• by jppope on 6/19/2025, 3:53:40 AM

    Someone correct me here, but Texas Instruments was one of the companies that mortgaged their future in the name of financialization (https://www.linkedin.com/pulse/yeah-its-still-water-ben-hunt...) and their market cap right now is ~170B...

    How are they going to afford an investment thats ~1/3rd the value of the company? Seems like one of those announcements that no one follows up on to keep them honest?

  • by Animats on 6/19/2025, 4:42:27 AM

    What's a "foundational semiconductor"?

    This seems to be a political term, not one the electronics industry uses.[1] "Foundational chips (also called “legacy,” “lagging edge,” and “mature node” semiconductors) are often defined as chips made with a 22nm manufacturing process or above."

    Is there actually a lack of 22nm and larger fab capacity in the US? Or is it just that they're not being used much.

    [1] https://selectcommitteeontheccp.house.gov/sites/evo-subsites...

  • by cwal37 on 6/19/2025, 3:12:10 AM

    Also already building a new fab up in Sherman, Texas.

    Fabs have pretty decent electricity demand, I actually sited a battery against that one after we did a bit of modeling with the new load vs the solar flows in the area. Siting just means make a land deal, figure out easements, and start working its way through the queue. Might not ever get built though, lot of money and hurdles in the way ha.

    Every time I see an industrial announcement like this power is the first thing I think of - where it’s gonna come from and what impact it will have on the existing grid.

  • by ano-ther on 6/19/2025, 12:53:03 PM

    It seems like a reprise of this December 2024 announcement re CHIPS act during the previous administration.

    The fact sheets (linked on the page) amount to $51bn from what I can see.

    https://www.ti.com/about-ti/newsroom/news-releases/2024/2024...

  • by coliveira on 6/19/2025, 3:50:14 AM

    The key phrase here is:

    "we are honored to work alongside them and the U.S. government to unleash what’s next in American innovation.”

    They're expecting to get money from government to make this happen. If it will be done is anyone's guess.

  • by 7thaccount on 6/19/2025, 3:11:31 AM

    Do they actually plan this, or is it just to make the current administration happy? $60B sounds like a lot of money.

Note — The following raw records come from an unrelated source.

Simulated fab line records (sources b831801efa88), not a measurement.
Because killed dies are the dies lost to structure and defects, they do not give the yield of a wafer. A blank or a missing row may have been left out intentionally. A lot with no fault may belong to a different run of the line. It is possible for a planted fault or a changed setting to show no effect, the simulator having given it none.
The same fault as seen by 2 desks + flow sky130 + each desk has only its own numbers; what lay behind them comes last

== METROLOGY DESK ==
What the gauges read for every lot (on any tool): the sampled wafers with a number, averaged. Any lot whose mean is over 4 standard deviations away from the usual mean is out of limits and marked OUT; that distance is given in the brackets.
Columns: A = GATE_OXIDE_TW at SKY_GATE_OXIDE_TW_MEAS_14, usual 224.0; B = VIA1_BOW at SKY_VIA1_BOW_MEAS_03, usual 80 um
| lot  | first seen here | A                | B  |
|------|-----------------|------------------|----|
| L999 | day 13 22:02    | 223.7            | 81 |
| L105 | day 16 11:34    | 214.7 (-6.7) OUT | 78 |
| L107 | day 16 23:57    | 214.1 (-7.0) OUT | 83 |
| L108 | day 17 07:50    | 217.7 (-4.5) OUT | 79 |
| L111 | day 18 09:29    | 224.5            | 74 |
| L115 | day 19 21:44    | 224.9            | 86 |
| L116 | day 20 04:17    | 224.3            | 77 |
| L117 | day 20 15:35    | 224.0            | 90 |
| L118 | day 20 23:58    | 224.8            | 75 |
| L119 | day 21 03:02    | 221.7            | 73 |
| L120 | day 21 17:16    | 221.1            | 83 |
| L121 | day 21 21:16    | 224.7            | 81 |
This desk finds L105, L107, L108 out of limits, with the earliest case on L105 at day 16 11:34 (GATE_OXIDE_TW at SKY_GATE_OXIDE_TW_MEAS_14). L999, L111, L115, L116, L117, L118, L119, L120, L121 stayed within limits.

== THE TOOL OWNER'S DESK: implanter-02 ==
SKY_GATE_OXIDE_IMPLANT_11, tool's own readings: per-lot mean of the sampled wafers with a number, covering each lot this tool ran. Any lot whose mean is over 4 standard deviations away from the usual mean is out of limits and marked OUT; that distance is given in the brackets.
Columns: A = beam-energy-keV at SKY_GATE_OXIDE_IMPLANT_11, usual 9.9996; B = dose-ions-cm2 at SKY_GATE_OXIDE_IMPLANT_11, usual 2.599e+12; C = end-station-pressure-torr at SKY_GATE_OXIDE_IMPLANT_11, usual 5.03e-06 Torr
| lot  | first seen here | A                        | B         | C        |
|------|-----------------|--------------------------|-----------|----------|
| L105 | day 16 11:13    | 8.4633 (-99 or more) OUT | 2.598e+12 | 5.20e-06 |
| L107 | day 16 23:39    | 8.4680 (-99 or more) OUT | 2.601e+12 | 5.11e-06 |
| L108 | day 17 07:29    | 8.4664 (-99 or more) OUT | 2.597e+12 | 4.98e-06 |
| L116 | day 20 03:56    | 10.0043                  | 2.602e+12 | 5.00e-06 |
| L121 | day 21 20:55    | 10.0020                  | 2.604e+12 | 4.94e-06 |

  • by kragen on 6/19/2025, 2:29:32 PM

    I feel like this is a fairly small investment on the scale of the semiconductor industry, although it would be large for a single company if we were talking about a single year. See, for example, https://wccftech.com/chinese-chip-giant-smic-shaken-by-tarif... US$7.5 billion in capex at SMIC this year. But SMIC is just the largest of dozens of Mainland China semiconductor firms, and a lot of that investment is going into cutting-edge strategic nodes, not 180nm stuff from last millennium.

    Don't get me wrong, you need that stuff from last millennium—not just 180nm but also the 6 μm I suspect "foundational" actually refers to. You need power regulation, precision measurement, and RF frontends in analog, and analog can't scale down the way digital can. And TI actually retains a world-leading position in those chips, with better and cheaper ICs than anything out of Mainland China today. But it's potentially a game of chasing China's taillights.

    SiGe might be an exception; even at 130nm, IHP's SiGe BiCMOS process can hit 450GHz oscillation frequency and 350GHz ft, so even at fairly coarse process node sizes, SiGe could be a strategic enabling technology for submillimeter communication such as Starlink, which is reportedly critical for weapons such as Ukraine's naval drones.

  • by synack on 6/19/2025, 3:25:43 AM

    Last I checked, a lot of the US manufactured dies got shipped overseas for packaging. I wonder when they'll have that capability domestically.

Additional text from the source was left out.